TAMPA — Back in January, the city of Tampa sued Emma Winters, the widow of a city employee, to get her to repay $140,500 in death benefits she mistakenly received after her husband died.
Winters reached a deal to repay the city by selling a house she bought with the proceeds. But now she has asked a judge to cancel the deal she and the city struck to repay the money, saying she was tricked into signing the house over.
“Winters has debilitating cataracts in both her left eye and right eye, and could not read the stipulation agreement, or the agreement to convey the subject real property,” Winters says in a filing Oct. 14.
City Attorney Julia Mandell declined to speak about Winters’ filing, which is set to go before a judge Oct. 30. Winters’ attorney, Ivan Lenoir, didn’t return a call for comment.
Winters’ husband, Jerry, worked for the city for 17 years as a water department technician. He died in his sleep Sept. 11, 2011.
Winters received a benefits check for about $34,500. Between the end of January and the end of April, she received four more and cashed them all.
The error by the city’s pension office went undiscovered for five months. When it was discovered, the pension supervisor and her boss kept it to themselves as they tried to get Winters to give the money back.
That effort ultimately cost both of them their jobs and led to an audit of the city’s general-employee pension fund; the pension fund for police and firefighters was unaffected.
That audit, released last week to Tampa City Council, urged the city to put in place better monitoring of the monthly pension payments to look for unusual activity.
City officials said that controls were put into place to do just that after the Winters case turned up. Death benefits can now be paid out only once. Payments over $6,000 get reviewed to make sure they’re accurate.
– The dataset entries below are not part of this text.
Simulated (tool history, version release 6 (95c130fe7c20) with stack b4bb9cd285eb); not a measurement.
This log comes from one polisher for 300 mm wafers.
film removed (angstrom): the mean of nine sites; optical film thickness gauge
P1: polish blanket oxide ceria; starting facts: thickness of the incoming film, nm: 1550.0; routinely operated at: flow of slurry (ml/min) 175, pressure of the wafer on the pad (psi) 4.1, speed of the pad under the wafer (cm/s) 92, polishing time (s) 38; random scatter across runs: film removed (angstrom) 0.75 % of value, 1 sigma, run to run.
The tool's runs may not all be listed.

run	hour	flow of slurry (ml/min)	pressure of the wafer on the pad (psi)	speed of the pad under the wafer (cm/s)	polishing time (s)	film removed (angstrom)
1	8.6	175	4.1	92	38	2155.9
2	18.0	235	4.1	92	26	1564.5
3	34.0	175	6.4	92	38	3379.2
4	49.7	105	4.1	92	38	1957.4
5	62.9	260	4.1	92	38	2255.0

In the months after the city sued Winters, a court-ordered mediation produced a deal: Winters would give the city the deed to an investment property at 2701 58th Street North in St. Petersburg — a house she had bought with the original death benefits payment.
The city could then sell the house and recoup the funds it overpaid to Winters. Pinellas County property records show Winters, who lives in Tampa, bought the St. Petersburg house eight months ago, on Feb. 4 for $98,500.
The Pinellas County Property Appraiser’s Office estimates the house would sell for $170,500 today. It was not immediately clear why the two figures are so far apart.
The final judgment was issued in May. The city currently holds the deed to the house.
On Oct. 14, Winters file a motion to vacate the final judgment.
In her filing, Winters says the city acted “unconscionably” in reaching its agreement with her.
Essentially, Winters says she was tricked into signing her St. Petersburg house over to the city.
The house she gave up is valued at up to $176,000, or about $36,000 more than Winters owes the city, her filing says.
Therefore, she has lost both her original investment and the value above what she owes the city, Winters said in her filing.